Final answer:
In order to determine the necessary sample size, a researcher using an alpha of .01 and a power of .80 must know the expected effect size, which helps in calculating the sufficient sample size for detecting the intended effect with the specified power.
Step-by-step explanation:
To determine the sample size needed when a researcher decides to use an alpha of .01 and a power of .80, the researcher must ascertain the expected effect size. The effect size is a measure of the magnitude of the difference that is being tested for, such as the difference between two means or proportions. Knowing the effect size facilitates calculation of the necessary sample size to achieve the desired power for the test.

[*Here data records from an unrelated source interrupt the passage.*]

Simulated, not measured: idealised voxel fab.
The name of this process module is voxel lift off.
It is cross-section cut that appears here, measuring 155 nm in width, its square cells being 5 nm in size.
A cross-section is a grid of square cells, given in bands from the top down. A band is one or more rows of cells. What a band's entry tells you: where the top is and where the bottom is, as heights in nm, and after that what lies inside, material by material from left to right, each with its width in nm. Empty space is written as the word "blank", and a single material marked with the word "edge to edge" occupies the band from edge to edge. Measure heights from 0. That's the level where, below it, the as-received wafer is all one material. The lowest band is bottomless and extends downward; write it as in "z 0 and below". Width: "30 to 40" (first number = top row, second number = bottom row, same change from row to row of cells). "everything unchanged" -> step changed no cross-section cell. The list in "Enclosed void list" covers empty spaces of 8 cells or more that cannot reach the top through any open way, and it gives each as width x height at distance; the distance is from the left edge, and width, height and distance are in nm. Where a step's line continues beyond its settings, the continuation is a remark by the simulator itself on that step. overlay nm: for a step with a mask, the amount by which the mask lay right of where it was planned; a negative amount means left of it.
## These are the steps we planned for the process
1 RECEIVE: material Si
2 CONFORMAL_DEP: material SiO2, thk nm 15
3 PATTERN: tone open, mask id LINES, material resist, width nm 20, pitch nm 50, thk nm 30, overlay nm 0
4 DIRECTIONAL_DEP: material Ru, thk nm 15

The alpha value indicates the significance level, which is the probability of rejecting the null hypothesis when it is actually true (a Type I error). A lower alpha value like .01 means that the researcher is allowing for a very low probability of falsely detecting an effect. The power of a test, 1-β, where β is the probability of a Type II error, represents the likelihood that the test will correctly reject a false null hypothesis. A power of .80 suggests that the researcher wants a 80% chance of correctly detecting an effect, should one actually exist.
For example, if we consider the statement that 'at the 1 percent significance level, there is not enough evidence to conclude that freshmen students study less than 2.5 hours per day, on average,' the alpha being referenced is the cutoff for determining whether there is significant evidence to reject the null hypothesis. A power analysis would use this alpha along with the desired power and the estimated effect size to determine the minimum sample size needed.